SAS Code to Spark Conversion Nuances¶
This section describes nuances of converting from SAS code to Spark.
BEST format¶
SAS BESTw.d format is very complex, and is very hard to replicate exactly in Spark. E.g. SAS uses a different scientific notation for large number with exponent then Spark, python or Java. It also controls the maximum legnth of the output and truncates it based on the given width.
Alchemist will generate a regular cast call, with a different handling for values with and without decimals.
INPUT function with $w. informat¶
Caveats
- The result assumes a correct character expression in an input field. If input was used on a numeric column is the source, the converted code will match SAS behavior.
- Converted goes does not handle a single period
.
in an input field (SAS$w.
converts a single period to a blank)
Template
If out of the box conversion does not work for you, you can use the following inline template to achieve precise conversion:
converter:
template_configs:
- inline: "IF(TRIM(render(match["source"])) = '.', '', TRIM(SUBSTR(NVL(render(match["source"]), ''), 1, match["informat_width"])))"
match_patterns:
- '(SASCallExpression @arguments=[(*) -> source (* @value=(SASFormatExpression @format_name="\$" @format_width=".+" -> informat_width))] @func_name=(SASCodeName @identifier="INPUT"))'
Order By¶
SAS data steps as well as some procedures require that the data have been pre-sorted, thus it is common for users to call either PROC SORT
or include ORDER BY
in SQL statements. Spark in turn does not require data to be pre-sorted, thus in some cases there is no need to preserve ordering.
As of today, Alchemist can't reliably detect whether ordering is needed or not and thus errs on the side of caution and preserves ordering. This should not lead to significant performance degradation since Spark is smart enough to eliminate all but the last sort.
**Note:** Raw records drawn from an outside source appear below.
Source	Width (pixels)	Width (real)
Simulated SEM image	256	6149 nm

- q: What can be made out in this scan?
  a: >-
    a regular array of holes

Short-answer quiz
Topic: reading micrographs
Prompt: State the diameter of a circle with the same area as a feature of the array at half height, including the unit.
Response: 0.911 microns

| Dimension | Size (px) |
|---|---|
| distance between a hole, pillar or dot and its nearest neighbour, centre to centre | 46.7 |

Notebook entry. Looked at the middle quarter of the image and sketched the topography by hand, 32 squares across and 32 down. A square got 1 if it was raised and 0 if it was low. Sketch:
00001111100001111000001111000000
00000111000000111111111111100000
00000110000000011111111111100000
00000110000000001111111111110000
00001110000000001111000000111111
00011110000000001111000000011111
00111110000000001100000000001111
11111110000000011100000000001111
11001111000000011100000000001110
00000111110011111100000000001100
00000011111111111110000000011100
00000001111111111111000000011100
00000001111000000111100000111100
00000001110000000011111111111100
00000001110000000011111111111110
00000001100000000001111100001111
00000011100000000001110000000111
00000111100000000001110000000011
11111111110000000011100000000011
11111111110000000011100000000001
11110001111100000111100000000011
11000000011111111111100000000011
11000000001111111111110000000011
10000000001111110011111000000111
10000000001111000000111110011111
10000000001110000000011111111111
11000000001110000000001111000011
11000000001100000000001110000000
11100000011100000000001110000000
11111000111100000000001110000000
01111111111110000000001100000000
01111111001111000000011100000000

However, if you are sure that ordering is not needed you may use node filtering to prevent PROC SORT
from being converted.
Calculated Columns¶
SAS allows referencing calculated columns in the same SELECT
statement where they are defined. Despite documentation only mentioning SELECT
and WHERE
, it may also be used in GROUP BY
and HAVING
clauses.
Spark has a similar capability called Lateral Column Alias aka LCA (for more details read the announcement blog). The key differences with SAS are:
- LCA is only supported in SELECT
and HAVING
clauses
- If a source table has a column of the same name as the calculated column, the source column will be used (SAS will use the calculated column)
As of now Alchemist converts SAS calculated columns to LCA when possible, without checking for the presence of a source column with the same name. In a rare usage scenario with column name collision this may lead to incorrect results.